Retrial Post-Conviction
Cases
The People (Attorney General) v. Griffin
FitzGerald C.J.; Walsh J. [1974] IR 416
Supreme Court
FITZGERALD C.J. :
10 May
I have read the judgment of Mr. Justice Henchy and I agree with it.
WALSH J. :
I also have read the judgment and agree with it.
HENCHY J. :
It was agreed in the Court of Criminal Appeal and in this Court that, on the authority of The People (Attorney General v. Kennedy 4, it was essential for the prosecution to prove the statutory instrument in question. That could have been done in either of the ways laid down5 by s. 4 of the Documentary Evidence Act, 1925. No attempt was made to prove it in either of those ways or in any other way, although counsel for the appellant, relying on Kennedy’s Case 4, applied at the end of the prosecution case for a direction on the ground of that missing proof. The trial judge refused the application whereupon, no evidence having been tendered by the defence, the case proceeded to a conviction by the jury.
Counsel for the prosecution conceded in the Court of Criminal Appeal that the matter was ruled by the decision in Kennedy’s Case 4 to the effect that, in the absence of proof of the making of the relevant statutory instrument, the conviction could not stand; accordingly, that court quashed the conviction. But the Court of Criminal Appeal refused to follow its decision in Kennedy’s Case 4 to the extent of giving the appellant an outright discharge. Instead, purporting to rely on dicta in the minority judgment of Lavery J. in The People (Attorney General) v. Quinn 6, it ordered a retrial.
It is agreed that an order of retrial in those circumstances is unprecedented. Counsel for the Attorney General, notwithstanding the wording7 of s. 5, sub-s. 1(b), of the Courts of Justice Act, 1928, finds himself unable to argue in this Court that the Court of Criminal Appeal has power to order a retrial when quashing a conviction because of the prosecution’s default in giving necessary proof of a statutory instrument. I too find myself unable to support the order of retrial.

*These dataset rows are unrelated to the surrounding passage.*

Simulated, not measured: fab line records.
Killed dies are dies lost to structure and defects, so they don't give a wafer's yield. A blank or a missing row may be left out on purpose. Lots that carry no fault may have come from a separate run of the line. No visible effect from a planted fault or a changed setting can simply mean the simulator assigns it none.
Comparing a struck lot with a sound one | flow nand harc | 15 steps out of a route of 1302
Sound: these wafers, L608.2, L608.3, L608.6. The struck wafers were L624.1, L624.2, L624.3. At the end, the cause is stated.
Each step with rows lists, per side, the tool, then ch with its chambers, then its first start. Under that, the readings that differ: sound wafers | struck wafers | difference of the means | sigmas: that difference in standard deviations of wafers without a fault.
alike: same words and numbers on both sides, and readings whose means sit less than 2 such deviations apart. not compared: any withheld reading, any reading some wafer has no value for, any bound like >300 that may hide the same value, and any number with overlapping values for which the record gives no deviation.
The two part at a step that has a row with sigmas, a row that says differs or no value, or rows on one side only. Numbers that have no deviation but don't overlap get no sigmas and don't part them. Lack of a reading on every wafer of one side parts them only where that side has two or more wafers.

While there are many examples of the unqualified quashing of convictions where evidential proofs were wanting because of the prosecution’s default, there seems to be no recorded case where a retrial was ordered in such circumstances. The reason would appear to be that s. 5, sub-s. 1(b), of the Act of 1928 was passed to enable the Court of Criminal Appeal to order a retrial when the quashed conviction resulted not from the inadequacy of the prosecution case but from a faulty trial (e.g.,misdirection, inadmissible evidence, procedural irregularity) which, but for such fault, might have led to a supportable conviction. So far as I know, the section has never hitherto been judicially treated as authorising a retrial for the purpose of enabling the prosecution to mend its hand by presenting evidence at the retrial which ought reasonably to have been given at the first trial I use the word “reasonably” because of the decision in The Attorney General v. Cleary .8
It seems to me that any wider interpretation of the jurisdiction to order a retrial would be outside the intendment of the legislature. In the present case the Court of Criminal Appeal considered that the jurisdiction extends to cases where the conviction is quashed because of the prosecution’s failure to adduce an essential proof if it was merely a technical error. But where is the line to be drawn? The boundary between what is and what is not a technicality is hopelessly blurred. To limit the jurisdiction to order a retrial by that test would be to introduce uncertainty into an area of the criminal law where reasonable certainty is required. A more fundamental ground of objection is that, if the section is held to authorise a retrial merely to enable the prosecution to proceed afresh against an accused on evidence augmented by what was neglected to be tendered at the first trial, it would become an instrument of harassment. A construction of the section leading to that result would be contrary to the rule of interpretation that a penal provision such as this should be deemed to be intended to restrict as little as possible the pre-existing rights of the individual.
In my opinion, when a conviction in quashed because the prosecution failed to tender the evidence necessary to sustain a conviction, the accused should not be subjected to the worry of a retrial in which the prosecution could mend its hand, unless there is clear statutory authority for such a course. Section 5 of the Act of 1928 provides no such authority.
Counsel for the Attorney General has made it clear that, in not arguing in support of the order of retrial in this case, he does not concede that a retrial may never be ordered when a conviction has been quashed as a result of the failure of the prosecution to adduce all necessary evidence to support a conviction. For my part I would point out that, when at the trial counsel for the appellant applied for a direction on the ground that the statutory instrument had not been proved, it was open to the trial judge either to direct an acquittal or to allow the necessary evidence to be given notwithstanding that the case for the prosecution had been closed. He refused a direction, and counsel for the prosecution made no application to be allowed to adduce the necessary evidence. It is in those circumstances that I consider the order of retrial to be outside the jurisdiction created by s. 5 of the Act of 1928. For those reasons I am of opinion that the appeal should be allowed.